[2/3] transport.c: introduce core.alternateRefsCommand

Message ID	4c4900722cab253b3ce33cb28910c4602ce44536.1537466087.git.me@ttaylorr.com (mailing list archive)
State	New, archived
Headers	show Return-Path: <git-owner@kernel.org> From: Taylor Blau <ttaylorr@github.com> Date: Thu, 20 Sep 2018 14:04:11 -0400 To: git@vger.kernel.org Cc: peff@peff.net Subject: [PATCH 2/3] transport.c: introduce core.alternateRefsCommand Message-ID: <4c4900722cab253b3ce33cb28910c4602ce44536.1537466087.git.me@ttaylorr.com> References: <cover.1537466087.git.me@ttaylorr.com> MIME-Version: 1.0 Content-Type: text/plain; charset=us-ascii Content-Disposition: inline In-Reply-To: <cover.1537466087.git.me@ttaylorr.com> User-Agent: Mutt/1.9.5 (2018-04-13) Sender: git-owner@vger.kernel.org Precedence: bulk
Series	Filter alternate references \| expand [0/3] Filter alternate references [1/3] transport.c: extract 'fill_alternate_refs_command' [2/3] transport.c: introduce core.alternateRefsCommand [3/3] transport.c: introduce core.alternateRefsPrefixes

Taylor Blau Sept. 20, 2018, 6:04 p.m. UTC

When in a repository containing one or more alternates, Git would
sometimes like to list references from its alternates. For example, 'git
receive-pack' list the objects pointed to by alternate references as
special ".have" references.

Listing ".have" references is designed to make pushing changes from
upstream to a fork a lightweight operation, by advertising to the pusher
that the fork already has the objects (via its alternate). Thus, the
client can avoid sending them.

However, when the alternate has a pathologically large number of
references, the initial advertisement is too expensive. In fact, it can
dominate any such optimization where the pusher avoids sending certain
objects.

Introduce "core.alternateRefsCommand" in order to provide a facility to
limit or filter alternate references. This can be used, for example, to
filter out "uninteresting" references from the initial advertisement in
the above scenario.

Let the repository that has alternates configure this command to avoid
trusting the alternate to provide us a safe command to run in the shell.
To behave differently on each alternate (e.g., only list tags from
alternate A, only heads from B) provide the path of the alternate as the
first argument.

Signed-off-by: Taylor Blau <me@ttaylorr.com>
---
 Documentation/config.txt |  6 +++++
 t/t5410-receive-pack.sh  | 47 ++++++++++++++++++++++++++++++++++++++++
 transport.c              | 19 ++++++++++++----
 3 files changed, 68 insertions(+), 4 deletions(-)
 create mode 100755 t/t5410-receive-pack.sh

Jeff King Sept. 20, 2018, 7:37 p.m. UTC | #1

On Thu, Sep 20, 2018 at 02:04:11PM -0400, Taylor Blau wrote:

> diff --git a/Documentation/config.txt b/Documentation/config.txt
> index 112041f407..b908bc5825 100644
> --- a/Documentation/config.txt
> +++ b/Documentation/config.txt
> @@ -616,6 +616,12 @@ core.preferSymlinkRefs::
>  	This is sometimes needed to work with old scripts that
>  	expect HEAD to be a symbolic link.
>  
> +core.alternateRefsCommand::
> +	When listing references from an alternate (e.g., in the case of ".have"), use
> +	the shell to execute the specified command instead of
> +	linkgit:git-for-each-ref[1]. The first argument is the path of the alternate.
> +	Output must be of the form: `%(objectname) SPC %(refname)`.

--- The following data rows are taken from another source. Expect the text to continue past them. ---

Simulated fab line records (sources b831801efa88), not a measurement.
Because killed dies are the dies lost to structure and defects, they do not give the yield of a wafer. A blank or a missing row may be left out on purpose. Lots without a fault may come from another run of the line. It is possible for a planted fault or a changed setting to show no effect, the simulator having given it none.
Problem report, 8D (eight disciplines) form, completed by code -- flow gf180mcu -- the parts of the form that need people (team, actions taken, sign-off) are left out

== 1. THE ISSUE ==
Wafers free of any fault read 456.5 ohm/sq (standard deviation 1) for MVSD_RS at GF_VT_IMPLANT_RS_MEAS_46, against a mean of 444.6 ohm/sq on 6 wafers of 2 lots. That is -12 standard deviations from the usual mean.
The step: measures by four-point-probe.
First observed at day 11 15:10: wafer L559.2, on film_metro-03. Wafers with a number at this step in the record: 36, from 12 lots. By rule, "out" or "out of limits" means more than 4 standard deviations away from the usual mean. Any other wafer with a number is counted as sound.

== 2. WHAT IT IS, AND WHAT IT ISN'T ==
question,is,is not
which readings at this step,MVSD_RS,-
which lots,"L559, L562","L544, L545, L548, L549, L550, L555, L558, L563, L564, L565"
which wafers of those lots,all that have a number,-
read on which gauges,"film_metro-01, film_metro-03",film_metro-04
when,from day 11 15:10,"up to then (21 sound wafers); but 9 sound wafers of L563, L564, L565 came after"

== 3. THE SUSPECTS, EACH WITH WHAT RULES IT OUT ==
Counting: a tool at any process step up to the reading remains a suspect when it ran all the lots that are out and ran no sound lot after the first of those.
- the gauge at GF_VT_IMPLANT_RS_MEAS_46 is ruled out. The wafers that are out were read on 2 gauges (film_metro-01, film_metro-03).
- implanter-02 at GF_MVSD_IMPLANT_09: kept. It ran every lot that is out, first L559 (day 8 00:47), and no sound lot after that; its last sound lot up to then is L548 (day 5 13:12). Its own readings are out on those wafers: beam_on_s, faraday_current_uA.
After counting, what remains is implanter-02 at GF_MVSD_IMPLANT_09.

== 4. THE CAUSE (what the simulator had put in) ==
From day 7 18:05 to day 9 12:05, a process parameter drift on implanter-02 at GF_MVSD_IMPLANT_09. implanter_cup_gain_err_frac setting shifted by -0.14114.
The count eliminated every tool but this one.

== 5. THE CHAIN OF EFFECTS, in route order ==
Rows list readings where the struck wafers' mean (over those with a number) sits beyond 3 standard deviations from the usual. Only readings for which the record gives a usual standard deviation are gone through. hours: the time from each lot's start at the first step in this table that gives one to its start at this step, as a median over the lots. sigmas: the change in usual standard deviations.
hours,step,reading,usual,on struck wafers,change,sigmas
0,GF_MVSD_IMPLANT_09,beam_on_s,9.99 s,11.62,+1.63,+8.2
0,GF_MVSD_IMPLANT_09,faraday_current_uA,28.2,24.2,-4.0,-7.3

We discussed off-list the notion that this could just be the objectname,
since the ".have" mechanism doesn't care about the actual refnames.

There's a little prior discussion from the list:

  https://public-inbox.org/git/xmqqefzraqbu.fsf@gitster.mtv.corp.google.com/

My "rev-list --alternate-refs" patches _do_ use the refnames, since you
could do something like "--source" that cares about them. But there's
some awkwardness there, because the names are in a different namespace
than the rest of the refs. If we were to just say "nope, you do not get
to see the names of the alternates" then that awkwardness goes away. But
it also loses some information that could _possibly_ be of use to a
caller.

Back in that earlier discussion I did not have a strong opinion, but
here we are cementing that decision into a user-visible interface. So it
probably makes sense to revisit and decide once and for all.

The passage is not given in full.